(2002) Does the end justify the means if one can live with the knowledge? Director Christopher Nolan's sleepless-in-Alaska mystery thriller, screenplay adapted by Hillary Seitz, was based on the film of the same title directed by Erik Skjoldbjærg, which he co-wrote with Nikolaj Frobenius.
Two cops from LA - detectives Will Dormer (Al Pacino) and Hap Eckhart (Martin Donovan) - fly up to Nightmute, Alaska, the halibut fishing capital, to assist with the murder investigation of a 17-year-old girl. They are greeted by young detective Ellie Burr (Hilary Swank), who enormously admires Dormer, having studied his cases at the police academy.
Examination of Kay Connell's body reveals her having been beaten to death, but not sexually penetrated, and then - no indication of panic or passion - carefully washed, including clipping her fingernails.
Dormer and Eckhart had left LA during an Internal Affairs investigation that had been putting "the big squeeze" on Hap to get at Will, suspected of planting evidence; when Hap tells Will, "I gotta cut a deal," the senior partner reacts with disgust and distrust.

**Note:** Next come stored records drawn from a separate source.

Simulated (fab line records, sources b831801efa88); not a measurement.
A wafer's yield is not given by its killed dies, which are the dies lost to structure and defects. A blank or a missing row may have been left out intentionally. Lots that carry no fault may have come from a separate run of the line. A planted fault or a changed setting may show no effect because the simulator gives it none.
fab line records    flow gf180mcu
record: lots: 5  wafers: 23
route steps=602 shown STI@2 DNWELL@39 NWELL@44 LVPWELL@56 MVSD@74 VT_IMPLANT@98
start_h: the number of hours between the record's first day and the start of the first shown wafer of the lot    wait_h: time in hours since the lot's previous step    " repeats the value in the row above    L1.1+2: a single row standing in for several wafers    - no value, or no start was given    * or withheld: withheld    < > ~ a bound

This far north in the summer, white nights are the norm; there's no darkness. Eager to learn tips from her hero, Ellie pays close attention when Dormer emphasizes the importance of small stuff, little lies and minor mistakes. First to be interrogated is Kay's boyfriend, Randy Stetz, a local teenage tough, who admits getting in a fight and hitting her because she wouldn't tell him about the other guy she was seeing.
Kay's bag is recovered with school books, her diary, and a paperback novel. The cops substitute other books into the bag, return it to the waterside cabin where it had been found, and wait for the killer to come back for it; but when someone shows up, he escapes through a hidden hatch in the floor.
In hot pursuit, Will and a local officer, Farrell Brooks, find themselves in a tunnel leading out to a foggy shore; then Brooks goes down with a bullet through his leg while Will lurches ahead and fires at a figure in the mist. It's Hap; but Will, retrieving the revolver dropped by the man he'd been chasing, keeps the truth of the incident to himself.
Ellie gets assigned investigation of the shooting, which she pursues with respectful diligence; Will - his feelings a confusion of guilt and relief that no one can testify against him - switches bullets as evidence from Hap's death. Having difficulty sleeping from the "crazy light," his conscience, and puzzling over the murder case, Will receives a phone call from a stranger: "I saw you shoot your partner."
From Kay's best friend Tanya, scaring her on a drive to the dump where Kay's body had been found, Will extracts a name for the secret, special guy who'd made gifts of jewelry and an expensive dress, though it's not the man's actual name.
Again the stranger phones, asking Will - "Why couldn't you tell anyone you shot him?" - followed by a suggestion that they have something in common: "I got the same problem … not a murderer any more than you are."
Using a clue from Tanya, Will (staying a few steps ahead of Ellie and the others) makes a connection between the paperback in Kay's bag and Walter Finch (Robin Williams), who resides not far away in Umkumiut. "We're in the same situation here," Walter poses to Will, struggling to maintain his focus after several sleepless nights, on a ferry ride: "Doesn't mean you did it on purpose."
As the two secretly engage in a game of hazard, one wagering his life against the other's reputation, they parry with wild cards - the revolver, a tape recorder, Kay's dress - that could expose the other.